By: Ahmed Yasser
CAIRO, Apr.2. (SEE)- You still have plenty of time to start reading good and entertaining books.
*Adventures of the Comma Queen by Mary Norris
If you haven’t read Norris’s ode to good grammar, buy it together with her new book and you’ll have at least two days of delightful reading. A New Yorker copy editor, Norris this time delivers an appreciation of Greece, plus a look at how that country’s language influenced ours.
*Has the Human Game Begun to Play Itself Out? by Bill McKibben
McKibben wrote “The End of Nature 30 years ago, an early warning about climate change and his new book is another sobering call to arms. McKibben, aims to demonstrate what people around the world can do to protect Earth reminds us that as we drain critical resources we’re also moving toward draining our own ties to the planet and to each other.
*Unlikely Adventures of the Shergill Sisters by Balli Kaur
This new novel is a female take on the Indian travel narrative that involves three sisters of Indian descent who were born and raised in England, so they’re on unfamiliar ground even as they fit right in.
* Poisonwood Bible
The Poisonwood Bible is a story told by the wife and four daughters of Nathan Price، a fierce، evangelical Baptist who takes his family and mission to the Belgian Congo in 1959. They carry with them everything they believe they will need from home. What follows is a suspenseful epic of one family’s tragic undoing and remarkable reconstruction over the course of three decades in postcolonial Africa.

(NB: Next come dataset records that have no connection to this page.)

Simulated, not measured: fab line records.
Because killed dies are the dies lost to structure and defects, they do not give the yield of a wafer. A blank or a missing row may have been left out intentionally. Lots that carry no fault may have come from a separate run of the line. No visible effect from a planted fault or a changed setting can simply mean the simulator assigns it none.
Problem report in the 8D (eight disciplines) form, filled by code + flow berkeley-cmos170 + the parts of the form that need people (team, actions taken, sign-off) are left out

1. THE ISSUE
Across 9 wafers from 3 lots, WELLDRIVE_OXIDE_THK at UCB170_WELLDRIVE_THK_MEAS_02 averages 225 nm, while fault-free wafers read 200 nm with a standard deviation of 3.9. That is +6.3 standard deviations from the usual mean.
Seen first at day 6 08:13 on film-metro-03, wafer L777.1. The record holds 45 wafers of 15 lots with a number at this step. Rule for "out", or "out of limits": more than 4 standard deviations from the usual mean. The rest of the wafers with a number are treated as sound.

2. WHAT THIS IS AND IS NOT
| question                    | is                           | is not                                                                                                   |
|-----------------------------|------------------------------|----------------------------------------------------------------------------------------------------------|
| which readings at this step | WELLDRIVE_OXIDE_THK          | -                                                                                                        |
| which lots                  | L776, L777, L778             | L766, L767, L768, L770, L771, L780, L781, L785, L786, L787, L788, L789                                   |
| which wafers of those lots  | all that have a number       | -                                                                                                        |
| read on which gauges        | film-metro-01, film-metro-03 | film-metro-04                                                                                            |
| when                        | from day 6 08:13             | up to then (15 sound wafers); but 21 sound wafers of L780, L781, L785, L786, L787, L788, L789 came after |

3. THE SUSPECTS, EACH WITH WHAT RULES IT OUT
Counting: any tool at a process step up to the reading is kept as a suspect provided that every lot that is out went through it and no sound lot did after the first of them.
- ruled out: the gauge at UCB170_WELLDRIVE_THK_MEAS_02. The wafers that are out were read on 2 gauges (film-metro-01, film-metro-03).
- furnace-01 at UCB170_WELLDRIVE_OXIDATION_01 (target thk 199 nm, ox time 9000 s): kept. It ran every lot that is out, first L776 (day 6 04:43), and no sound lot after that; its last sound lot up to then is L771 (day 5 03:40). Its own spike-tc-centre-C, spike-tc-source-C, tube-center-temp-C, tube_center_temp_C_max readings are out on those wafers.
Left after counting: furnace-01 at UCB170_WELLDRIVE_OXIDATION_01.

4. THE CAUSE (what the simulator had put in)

The novel is set against one of the most dramatic political chronicles of the 12th century, the Congo’s fight for independence from Belgium the murder of its first elected prime minister.
*Team of Teams by ”Stanley McChrystal’
”Stanley McChrystal”, the retired US Army general and bestselling author of ”Team of Teams”, profiles thirteen of history’s great leaders including ”Walt Disney”, ”Coco Chanel” and ”Robert E. Lee” to show that leadership is not what you think it is and never was.
”McChrystal” profiles thirteen famous leaders from a wide range of eras and fields from corporate CEOs to politicians and revolutionaries. He uses their stories to explore how leadership works in practice and to challenge the myths that complicate our thinking about this critical topic.
With ”Plutarch’s” lives as his model he looks at paired sets of leaders who followed unconventional paths to success such as:
”Walt Disney” and ”Coco Chanel” built empires in very different ways. Both had public personas that sharply contrasted with how they lived in private.